Remember, you don’t need everyone to do that for you to have a big problem on your hands. Most businesses, were they to lose just 5-10% of their customers, would quickly run out of cash.
So the choice that you make when you decide that the over-riding priority for customer service is to minimise the cost of delivering it means that you’re locked into all sorts of other decisions, many or all of which have the potential to backfire badly on you somewhere down the line.
“Strategy is about choices”
I’ve always loved that line from Michael Porter. Mostly because he’s absolutely right.
When you choose to do something, by default you decide not to do something else.
You can’t both shut down your call centre and also have high levels of personal service delivered by the people working in your call centre. It’s one or the other.
As a side note, it’s also why I get irritated about the word “strategy” popping up in places it has no business being, just so someone can feel important.
I don’t need an “expense claim strategy”. I just need someone to efficiently refund expenses incurred for business purposes by staff members.
So there’s no strategy there, because you have no choice to make – you’re going to give your staff their money back. There are just some practical decisions to be made about how to pay back business-related expenses to the staff who incurred them.

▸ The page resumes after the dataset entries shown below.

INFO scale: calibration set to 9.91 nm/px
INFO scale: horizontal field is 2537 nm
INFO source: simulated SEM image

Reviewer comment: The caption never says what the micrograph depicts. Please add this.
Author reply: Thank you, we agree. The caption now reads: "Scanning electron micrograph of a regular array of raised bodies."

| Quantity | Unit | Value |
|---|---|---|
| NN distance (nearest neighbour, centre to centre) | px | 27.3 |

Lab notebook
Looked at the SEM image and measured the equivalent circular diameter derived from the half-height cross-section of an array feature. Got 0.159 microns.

If there isn’t a very fundamental decision to be made, you don’t have a strategy at all because you have no fundamental choices to make. You just need to take care of something on a practical level.
There is a trick to this, though. You have to pitch the choice at the right level or you’re essentially gaming the decision-making process.
“First” businesses
A few years ago, it was fashionable to have a “digital-first” strategy. Now it’s common to have an “AI-first” strategy.
I can’t say this strongly enough, but neither of those decisions is a strategy-level consideration, although people are often tricked into thinking they are.
And that’s because the answer is in the question.
If you’ve already decided that digital is the way forward, from that point onwards you are only choosing from a range or digital options. Every non-digital option has, by definition, been excluded when you set a “digital-first strategy”.
That also means, by definition, if there is a better non-digital strategy, you will completely ignore that in favour of a worse outcome, because the decision has already been made that you are only able to select from the range of digital choices available.
From a business strategy point of view, this is nothing less than insane.
You might think I’m being a little harsh here, but when you set up your decision-making structure in a way which ensures your business can only choose from a range of sub-optimal outcomes, “insane” is the politest word I can think of to describe this.
You might well have a customer service strategy, within which there are some digital elements and some non-digital elements, for example, to reflect the areas in which each of those options is stronger.
But to have a digital-first strategy, and with that decision, rule out every other potential option – even options which offer a lower cost and better service than you have at the moment – is wild.
However the only reason businesses do that sort of thing is because tech vendors have essentially conned people into thinking they don’t need to make a choice, because…as if by magic…they can achieve perfection through a range of entirely digital options.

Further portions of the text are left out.